Can Employers be Liable for Workplace Violence?

In an earlier post, we mentioned that due to workplace violence, Walmart is now facing two lawsuits due to the November 2022 shooting in one of their Virginia stores. In that incident, a long-time store employee, Andre Bing, shot and killed six other Walmart staffers and then killed himself.

The lawsuits are asking for a total of $50 million in compensation, and in this instance, the two parties bringing the suits have a reasonably strong case against the mega-retailer

That’s because Walmart’s own investigators and employees had concerns going back several years that Bing could be dangerous and cause harm to fellow staffers. Further, at least one Walmart employee had filed a formal complaint about Bing months before the shooting, claiming he was a danger to others.

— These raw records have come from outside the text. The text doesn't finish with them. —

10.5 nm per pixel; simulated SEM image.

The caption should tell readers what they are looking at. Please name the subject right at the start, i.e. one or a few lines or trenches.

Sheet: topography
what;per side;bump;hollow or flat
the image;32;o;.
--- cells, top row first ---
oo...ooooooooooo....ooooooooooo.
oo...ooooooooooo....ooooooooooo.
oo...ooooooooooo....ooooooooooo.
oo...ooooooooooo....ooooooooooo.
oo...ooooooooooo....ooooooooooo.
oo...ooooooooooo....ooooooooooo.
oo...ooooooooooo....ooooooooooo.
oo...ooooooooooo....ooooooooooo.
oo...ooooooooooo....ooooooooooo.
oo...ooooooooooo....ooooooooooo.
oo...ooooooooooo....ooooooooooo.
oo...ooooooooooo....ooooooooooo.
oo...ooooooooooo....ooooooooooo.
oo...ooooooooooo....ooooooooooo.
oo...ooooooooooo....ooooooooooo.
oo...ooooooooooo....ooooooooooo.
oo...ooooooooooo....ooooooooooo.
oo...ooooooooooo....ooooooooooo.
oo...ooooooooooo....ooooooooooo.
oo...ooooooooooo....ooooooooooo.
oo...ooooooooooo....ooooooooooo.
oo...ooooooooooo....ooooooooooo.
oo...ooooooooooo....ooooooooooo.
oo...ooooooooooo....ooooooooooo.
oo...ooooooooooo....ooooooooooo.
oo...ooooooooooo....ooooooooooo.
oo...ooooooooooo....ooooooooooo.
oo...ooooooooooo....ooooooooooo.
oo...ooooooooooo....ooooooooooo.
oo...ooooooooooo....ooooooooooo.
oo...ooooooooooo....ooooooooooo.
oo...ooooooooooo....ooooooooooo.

Several staffers also expressed concerns to store managers that he was challenging to work with, abusive, strange (he thought the government was spying on him through fellow-staffer cell phones), and because he had expressed threats and threats of violence toward them.

Legal experts might say that Walmart was on notice of the potential risk and did not act with due diligence to mitigate that risk and ensure that their employees were safe and secure in the face of this potential danger.

While this case may have “legs,” in most legal situations, it is not always clear-cut how much liability an employer has when a shooting such as this — or any form of workplace violence — occurs. Complicating matters, different states have different laws regarding workplace violence, including how liable an employer is if and when such incidents occur.

However, it is generally believed that under the following conditions, an employee may sue and hold liable an employer for a workplace violence situation:

Workplace Violence and employer negligence.

According to OSHA, employers are legally obligated to keep their employees safe from “hazards,” which in this case was the actual shooting. Suppose the employer knows that a staffer might be violent and potentially harm other workers but takes no steps to prevent it. In that case, it potentially represents the lack of corrective action for known “hazards .” This is the basis of the lawsuits against Walmart.

The employer’s intentional conduct played a role in an injury, assault, or violence. For example, an employer tells an employee that someone “snitched” on them for taking something from the office or falsifying work hours. In this case, the employer knew or should have known that the shooter was a hazard to the workplace and did not mitigate it.

Not covered or denied workers’ compensation.

In some cases of workplace violence, the employer may deny worker’s compensation coverage to the victim, or an employer may not carry worker’s compensation. In such cases, the employee may have no choice but to bring a lawsuit asking for coverage.

Of these conditions, the first one — employer negligence — requires special attention, both for employers and their employees.

Suppose it can be shown that an employer has a history of tolerating or ignoring nonviolent but aggressive behavior in the workplace, which subsequently leads to violence, or someone being injured. In that case, the employer may be held liable. We should note that this aggressive behavior may come in different forms, including bullying, yelling, emotional abuse, and sexual assault, all of which the employer is aware of but allows.

Preventing Workplace Violence

Employers have an arsenal of tools they can use to help prevent workplace violence. The best of these tools is a workplace violence prevention and management program, which serves as a guide to respond to and mitigate workplace violence risk and manage reported incidents. 

A workplace violence prevention and management program starts with the company making a corporate decision not to tolerate it and provides guidance to include:

• Checking in with an employee who shows distress, agitation, or anger.

• Setting up a procedure where employees can anonymously report to employers if they observe another staffer exhibiting threatening or potentially violent behavior.

• Bringing in third-party facilitators to resolve conflicts in the workplace.

• Training managers, supervisors, and other staffers on how to deal with situations in which violence is threatened or occurs. The program should be referred to and followed closely whenever reports of threats or other potentially violent behavior by employees, vendors, or visitors occur or are reported.

  • Establishing and activating internal Threat Assessment Teams to conduct a threat assessment and manage the incident

Employers should also consider having a facility security assessment performed. This helps identify and resolve security gaps that could facilitate an attack. And adding a risk assessment that looks into risks and hazards to a facility and its staffers, including workplace violence.

Further, the employer must create and establish a workplace violence program, train all employees on workplace violence awareness, teach managers how to deal with and mitigate workplace violence, and, most importantly, know the warning signs of workplace violence. 

In virtually all cases, warning signs are evident. The problem is that they often only become apparent after violence.